Don't Measure Success by Your Salary—Try This, Instead
I blew the mind of one of my Babson College students this morning.
Like most people, he believes that success is measured by how much money you have and how much money you make. By that measure, there is no single individual who is the world’s most successful.
After all, Bill Gates—whose net worth totaled $79.6 billion according to Forbes’ January 29, 2015, tally—probably has the most money, but I sincerely doubt he makes the most money every year.
That title probably goes to a hedge fund manager. For example, Ray Dalio—who runs $120 billion (assets under management) Bridgewater Associates—pulled in a cool $3 billion in personal earnings last year, according to Forbes.
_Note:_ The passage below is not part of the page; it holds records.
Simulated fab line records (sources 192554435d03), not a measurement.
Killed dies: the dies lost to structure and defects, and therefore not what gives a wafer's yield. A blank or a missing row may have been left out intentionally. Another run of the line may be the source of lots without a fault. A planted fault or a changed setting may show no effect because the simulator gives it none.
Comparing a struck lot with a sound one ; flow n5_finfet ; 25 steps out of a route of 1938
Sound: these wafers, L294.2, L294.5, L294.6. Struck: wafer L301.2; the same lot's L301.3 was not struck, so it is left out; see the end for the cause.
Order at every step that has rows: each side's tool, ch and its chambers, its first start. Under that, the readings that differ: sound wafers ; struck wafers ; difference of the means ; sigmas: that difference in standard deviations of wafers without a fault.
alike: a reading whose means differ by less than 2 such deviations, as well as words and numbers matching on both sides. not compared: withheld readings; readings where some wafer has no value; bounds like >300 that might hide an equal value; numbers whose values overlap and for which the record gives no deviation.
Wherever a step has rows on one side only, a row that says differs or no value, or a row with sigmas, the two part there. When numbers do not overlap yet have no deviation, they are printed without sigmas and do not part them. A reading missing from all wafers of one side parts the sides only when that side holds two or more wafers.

But if you believe that success means both having the highest net worth and getting paid the most every year, then neither Gates nor Dalio is successful.
That’s because the pursuit of the most wealth or the highest annual income is success only if you keep winning every year. Otherwise, you are going to spend time trying to figure out how you can get to be number one—rather than taking pleasure in what you have achieved.
Simply put, unless you’re top dog, the unpleasant view never changes.
It is for this reason that somewhere along the way, I figured out a different definition of success—success is controlling how you spend your time—that blew the mind of my student this morning.
Just to be clear: I am not declaring a vow of poverty. In fact, I believe that for many people, controlling how you spend your time is the kind of success they can achieve only after they have earned enough money that they no longer have to worry about paying their bills.
Many people never achieve that level of financial security. But I do not believe that a net worth of $80 billion is necessary to get to the point where you can cover your likely future obligations.
If you get there by doing what you want to be doing and it makes you happy, then I consider you successful.
But if you get there by working a grinding job that pays well but makes you miserable, then you need to stop and ask yourself whether you should get off the hamster wheel and figure out what you really want to be doing with your life.
My advice to the student was to think about what he has enjoyed doing in the past and what has been less interesting to him. Based on that self-assessment, I suggested that he should make some guesses about what he would like to do.
He should then apply three tests to those hypotheses:
- Am I passionate about the work?
- Am I one of the world’s best at doing this work?
- Will the market compensate me well enough for it?
Generally, people do not know whether, say, investment banking, consulting, running a startup, or asset management will satisfy all these tests.
Therefore, I advise students to seek out informational interviews with people in those fields. The networking practice they get in trying to set up these interviews will be inherently valuable.
Once they set up such interviews, I advise them to ask people how they would answer the three above questions.
For example, in the informational interviews, students might ask the following:
- In your company, are there people who are really passionate about their work? What do they do differently than those who are mostly there to pay their bills?
- In your field, what are the key things that the most talented people do that differ from the ones who are merely competent?
- Is the compensation that people receive in this field satisfying or frustrating? What is the difference between people in your company who feel fairly compensated and the rest?
If students conduct 10 to 15 such interviews, they should be able to assess whether they would be happy working with people in that field.
And it would be even better for them if those informational interviews led to internships that would allow them to immerse themselves more fully in those fields.
To my mind, my students will achieve success only when they are happy in their work—and to do that, they must be passionate about it, excel in their field, and receive positive recognition from the market.
I don’t know Gates or Dalio but it seems to me that they control how they spend their time—and the money is just a nice thing that comes along with that.